When President Barack Obama delivers his State of the Union address tonight, he should - but won't - report the significant U.S. decline in economic freedom during his first year in the Oval Office.

Jointly published last week by the conservative Washington-based Heritage Foundation and The Wall Street Journal, the 2010 Index of Economic Freedom (a 480-page work) strips the United States of its traditional designation as a "free economy," listing it instead - and ranking it as No. 8 in the world - as "partially free." More embarrassing for Mr. Obama, it elevates Canada to the No. 7 spot that the United States surrendered, making Prime Minister Stephen Harper the leader of the economically freest country in the Western Hemisphere.

Though classically liberal in economic philosophy, the Heritage Foundation produces its annual global analysis on the basis of empirical observation and objective research. Participating economists grade on 10 qualities - among them, open borders, competitiveness, regulatory efficiency, debt and adherence to the rule of law. They score each attribute on a scale of 1 to 100 and then divide the accumulated score by 10, thus maintaining a score card with a scale of 1 to 100.

This year, 183 countries were evaluated, 179 of them with an "economic freedom" score. Hong Kong takes top spot, scoring 89.7, making it the economically freest of jurisdictions. (With eight 0.0 ratings, North Korea managed to score only 1.0, making it the economically most repressive.)

A score of 80 designates a "free economy." Canada scored 80.4 - replacing the U.S. (78.0), which fell by 2.7 points in a single year. The other five countries designated "free" are: Singapore (86.1), Australia (82.6), New Zealand (82.1), Ireland (81.3) and Switzerland (81.1). The two other countries in the Top 10 are Denmark (77.9) and Chile (77.2). For the first time in two decades, Britain (76.5) fell out of the Top 10.

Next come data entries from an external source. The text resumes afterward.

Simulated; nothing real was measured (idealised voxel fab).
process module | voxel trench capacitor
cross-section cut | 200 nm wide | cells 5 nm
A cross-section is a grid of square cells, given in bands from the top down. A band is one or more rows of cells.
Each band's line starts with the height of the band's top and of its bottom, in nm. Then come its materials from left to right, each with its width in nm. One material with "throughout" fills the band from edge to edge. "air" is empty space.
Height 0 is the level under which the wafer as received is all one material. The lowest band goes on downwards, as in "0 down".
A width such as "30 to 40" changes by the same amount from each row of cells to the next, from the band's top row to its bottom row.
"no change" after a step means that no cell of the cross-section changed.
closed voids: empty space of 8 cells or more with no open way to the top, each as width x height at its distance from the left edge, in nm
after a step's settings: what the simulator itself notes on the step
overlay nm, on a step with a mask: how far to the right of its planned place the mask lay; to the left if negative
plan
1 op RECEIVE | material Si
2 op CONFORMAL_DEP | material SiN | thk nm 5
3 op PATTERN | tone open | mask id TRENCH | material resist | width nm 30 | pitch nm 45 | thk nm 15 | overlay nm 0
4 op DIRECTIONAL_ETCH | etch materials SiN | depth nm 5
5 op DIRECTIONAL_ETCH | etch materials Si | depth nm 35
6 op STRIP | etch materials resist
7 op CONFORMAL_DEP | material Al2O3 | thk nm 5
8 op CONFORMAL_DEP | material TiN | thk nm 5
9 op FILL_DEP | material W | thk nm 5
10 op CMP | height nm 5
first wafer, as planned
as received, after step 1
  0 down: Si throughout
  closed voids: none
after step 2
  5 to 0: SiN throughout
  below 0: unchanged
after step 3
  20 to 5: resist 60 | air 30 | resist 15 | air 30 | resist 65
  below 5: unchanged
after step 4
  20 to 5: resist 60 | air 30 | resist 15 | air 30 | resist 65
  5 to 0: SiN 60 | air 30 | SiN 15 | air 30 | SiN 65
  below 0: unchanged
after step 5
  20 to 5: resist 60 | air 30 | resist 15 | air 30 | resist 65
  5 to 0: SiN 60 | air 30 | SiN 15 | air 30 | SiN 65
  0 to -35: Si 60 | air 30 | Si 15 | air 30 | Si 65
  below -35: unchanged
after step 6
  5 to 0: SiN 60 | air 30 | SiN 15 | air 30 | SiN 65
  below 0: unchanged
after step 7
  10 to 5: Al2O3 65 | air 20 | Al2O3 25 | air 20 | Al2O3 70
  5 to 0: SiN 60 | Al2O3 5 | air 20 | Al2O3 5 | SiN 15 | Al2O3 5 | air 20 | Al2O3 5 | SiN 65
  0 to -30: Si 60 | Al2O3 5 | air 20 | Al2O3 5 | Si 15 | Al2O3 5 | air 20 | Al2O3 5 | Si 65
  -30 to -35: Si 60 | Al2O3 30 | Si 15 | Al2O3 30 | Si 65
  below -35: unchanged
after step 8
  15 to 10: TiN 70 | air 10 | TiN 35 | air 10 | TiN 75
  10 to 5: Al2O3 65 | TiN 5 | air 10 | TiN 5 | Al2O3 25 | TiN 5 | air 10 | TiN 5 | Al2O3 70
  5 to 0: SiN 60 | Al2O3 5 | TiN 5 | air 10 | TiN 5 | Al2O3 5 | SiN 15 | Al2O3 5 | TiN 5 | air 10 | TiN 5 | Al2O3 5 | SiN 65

One arresting observation from this exercise is the recognition that, as columnist Charles Krauthammer put it in an article last October, "Decline is a choice." The recession didn't cause a significant decline in global economic freedom, because many countries chose not to participate in the great Keynesian spending spree that left other countries much deeper in debt. Thrifty countries exited the recession freer than the big spenders, which must now deal with debt crises of their own making.

Four of the Top 10 are Asia-Pacific countries (Hong Kong, Australia, New Zealand and Singapore). Adding Canada, Ireland and the U.S., seven are former British colonies. Mauritius, the island nation off the east coast of Africa, now ranks as the 12th-freest economy in the world, and the fastest-ascending economy of them all. Though francophone, Mauritius, too, is a former British colony. Thus, of the Top 12 countries, nine have strong British historical connections, which must mean something.

Canada scored its best grades for business freedom (96.5), property rights (90.0), trade freedom (88.1) and freedom from corruption (87.0). Its lowest grade was for government spending (54.1), meaning that it spends too much - though Canada kept its stimulus spending under relatively prudent control. Were Canada able to restrain public spending as diligently as Chile, though, it would advance to No. 4 in the Top 10. The 2010 Index of Economic Freedom asserts that the U.S., as only a "partially free" economy, will have greater difficulty coming out of its recession-driven excesses than more disciplined countries. In his analysis of the U.S. predicament, Paul Gigot, editorial page editor of the Journal, anticipates serious consequences from Mr. Obama's excesses. He notes that no country has ever devalued its way to prosperity. (If it were possible, he says, "Argentina would be a paradise.") The essential problem is that the soaring U.S. debt means slow economic growth ahead, only more so as the country takes on more debt.

By Mr. Gigot's analysis, Mr. Obama's grandiose legislative ambition has become the country's biggest debt problem - "a de facto government takeover of health care, a gigantic new tax on carbon energy, the political allocation of capital in energy and autos ... nationalization of the mortgage market, a hostility to freer trade and much higher taxes needed to pay for it all." These things, Mr. Gigot says, will combine to reduce U.S. prosperity, which is perhaps why Mr. Obama's imitation of Franklin Delano Roosevelt looks progressively more embarrassing.

"The world's investors can move at the flip of an electronic switch," Mr. Gigot writes in the foreword to the 2010 index. "The reality of global competition and instant capital flows means that wise policy decisions will be rewarded faster than ever before." It is the freer of the world's economies that will attract the bulk of these rewards - countries such as Canada, now closing fast on Switzerland as one of the few economically free nations on Earth.